Principles and Techniques of Data Science

charlysl · on April 26, 2019

Homeworks, labs, projects: https://github.com/DS-100/sp19

Course design: https://youtu.be/HITIm3KoU2U

Course website: http://www.ds100.org/sp19/

edshiro · on April 26, 2019

This looks great! Thanks for sharing. Interestingly enough, from looking at the table of contents, it seems this book starts with a more (and welcome) pragmatic approach, where you write some python code before, look at data visualisation techniques, etc, before delving into stats.

Is there any chapter that stands out to you?
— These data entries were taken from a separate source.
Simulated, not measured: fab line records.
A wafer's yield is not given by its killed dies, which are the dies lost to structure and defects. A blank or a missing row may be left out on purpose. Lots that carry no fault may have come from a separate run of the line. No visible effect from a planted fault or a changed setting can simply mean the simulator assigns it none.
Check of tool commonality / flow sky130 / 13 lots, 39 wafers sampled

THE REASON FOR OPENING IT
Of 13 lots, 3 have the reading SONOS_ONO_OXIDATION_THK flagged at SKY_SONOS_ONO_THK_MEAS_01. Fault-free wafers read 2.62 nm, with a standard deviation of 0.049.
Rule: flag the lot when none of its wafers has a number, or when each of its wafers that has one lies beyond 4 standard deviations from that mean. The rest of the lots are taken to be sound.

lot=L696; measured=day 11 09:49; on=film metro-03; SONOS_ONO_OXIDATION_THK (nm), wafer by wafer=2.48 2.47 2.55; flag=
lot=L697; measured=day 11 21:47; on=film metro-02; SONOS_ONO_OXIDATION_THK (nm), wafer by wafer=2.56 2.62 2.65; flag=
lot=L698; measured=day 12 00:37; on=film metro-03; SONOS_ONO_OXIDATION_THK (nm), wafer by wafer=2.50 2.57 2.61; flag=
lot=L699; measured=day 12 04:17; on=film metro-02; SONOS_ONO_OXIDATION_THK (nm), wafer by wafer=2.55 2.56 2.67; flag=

charlysl · on April 26, 2019

You're welcome!

I haven't done the course yet, I've just found it. But, from the rationale video, the course seems to be more about weaving recurrent fundamental data science concepts throughout, emphasizing one particular concept or technique in each chapter, so I guess that it would make more sense to take it as a whole.

It is intended as a "glue" course, having completed CS fundamentals and before core data science courses, like statistics, machine learning and databases, giving students a context for what lies ahead, and just enough to be dangerous and start doing data science stuff.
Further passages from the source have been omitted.